C. J. Cherryh, Deceiver
reviewed by Danielle L. Parker
Publisher: DAW, 2010
Length: 384 pp.
Everyone who reads science fiction knows C. J. Cherryh. The woman has a back catalogue that will fill the length of its own library shelf, and I’ve read most of them. A friend of mine loves her Morgaine series so much that every few years, he rereads them. I myself own two favorites I intend to beg Ms. Cherryh to autograph, if I ever manage to meet her at a local convention: Faery in Shadow and Downbelow Station, respectively my favorite of her fantasy and her science fiction works. And I just loved those swaggering cats in space, her early Chanur series.
So here I am with her latest continuing series, the Foreigner Universe, and somewhere along the now too-many-to-count line, I missed a few. I read a few of her latest fantasy series, too, and missed the rest. No, I haven’t made any foolish resolutions to only read Good For My Brain (or For My Literary Pretensions), and I haven’t outgrown my love for space adventure. What’s wrong here?
The trouble is Ms. Cherryh, whose works have always had a strong component of political intrigue, has missed her calling. She could have been Cardinal Richelieu, Cardinal Wolsey, Robispierre, Bismarck, and Kissinger, all rolled into one. Deceiver begins with multiple political intrigues, piles on more, and finishes with the dangling threads of still more saved for future volumes (which are probably out there already). I have no doubt in my mind Ms. Cherryh is capable of spinning towering edifices of double-dealing and dynastic schemes ad infinitum.
Why am I so glum about that, given I usually enjoy the unique political spin in her books? Because intrigue and pages of political back-and-forth expressed in dialogue and multi-page internal ruminations need some relief. And the reader gets precious little in this book. Not nearly enough.
I won’t summarize the latest political intrigues in this book (I suspect Ms. Cherryh must use charts to map these out; I certainly would have to). Suffice it to say that Bren, the human diplomat in the service of the alien lord Tabini, has relocated to his country house along with the ruler’s young son and politically adept grandmother. However, various clans of the alien atevi attempt a takeover of a key neighboring estate, first through dynastic marriage and then through violence.

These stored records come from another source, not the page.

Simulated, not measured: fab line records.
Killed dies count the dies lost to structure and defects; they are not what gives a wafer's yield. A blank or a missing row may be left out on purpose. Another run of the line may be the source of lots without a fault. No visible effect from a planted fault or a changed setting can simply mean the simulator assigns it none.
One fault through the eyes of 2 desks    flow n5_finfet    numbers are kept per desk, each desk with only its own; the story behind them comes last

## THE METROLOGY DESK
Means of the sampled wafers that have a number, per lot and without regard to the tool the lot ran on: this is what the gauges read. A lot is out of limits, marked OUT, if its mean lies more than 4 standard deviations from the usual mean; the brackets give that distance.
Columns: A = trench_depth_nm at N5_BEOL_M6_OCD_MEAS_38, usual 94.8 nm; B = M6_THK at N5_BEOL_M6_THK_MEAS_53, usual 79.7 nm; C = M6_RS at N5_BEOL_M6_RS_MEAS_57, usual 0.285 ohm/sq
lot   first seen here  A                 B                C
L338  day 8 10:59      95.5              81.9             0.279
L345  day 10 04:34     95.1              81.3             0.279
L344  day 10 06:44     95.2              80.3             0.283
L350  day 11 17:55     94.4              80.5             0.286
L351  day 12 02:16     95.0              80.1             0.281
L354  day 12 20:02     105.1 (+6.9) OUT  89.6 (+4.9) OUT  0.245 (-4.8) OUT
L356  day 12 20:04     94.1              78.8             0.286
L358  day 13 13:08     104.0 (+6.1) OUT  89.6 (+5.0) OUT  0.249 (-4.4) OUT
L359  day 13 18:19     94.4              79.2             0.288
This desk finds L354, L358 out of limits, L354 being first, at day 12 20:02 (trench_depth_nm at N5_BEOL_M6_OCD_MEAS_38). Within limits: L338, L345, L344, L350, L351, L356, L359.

Tabini (off-stage most of this one) schemes, the grandmother schemes, Bren schemes, the local clan schemes, and the ambitious rival clans scheme. And as usual in this series, when the book ends we are to applaud the superior cunning of Tabini and his grandmother, the loyalty and subtlety of Bren, and prepare for future intrigues.
The best part of the story (the most “human” aspect, though “human” is the wrong word in this case) is the struggle of the young grandson, Cajeiri, to grow up, gain control of his disrespectful, arrogant bodyguards, and step into the adult world. His fright over a new sibling and future rival soon to be delivered by Mom and Dad is perfectly comprehensible. It added the emotional touch otherwise missing from this novel.
I wish Ms. Cherryh had invested more in her characters and their emotional realities in this book. Complex political shenanigans are no doubt fascinating to the participants and, clearly, to the author, but I want to know what they feel, not how clever they are.
Bren, for example, is conducting a cross-species romance with one of his loyal alien bodyguards. And we don’t learn a darn thing about that relationship. I wanted to know more. Does it bother Bren he is physically weaker and smaller than his alien lover? Does it bother other humans he’s sleeping with an alien? Does she ever presume on the relationship, as a normal human would, or is she as faultlessly correct outside of the bedroom as she appears in this book, all the time? Gracious, could the author at least give us a hint of what’s going on?
I sincerely hope Ms. Cherryh, one of speculative fiction’s greats, gets her groove back. She needs to add some right-brain back into this left-brain series. I remember how the doomed romance of the Morgaine cycle affected me. How I browsed the Chanur series fascinated by the lively characters. How I glued eyes to the pages of Faery in Shadow. Don’t give us just abstract political intrigue, Ms. Cherryh. I know you’re a greater writer than that. Add back the heart, the color, and the interpersonal relationships, not just the political ones. — “Love,” from a fan!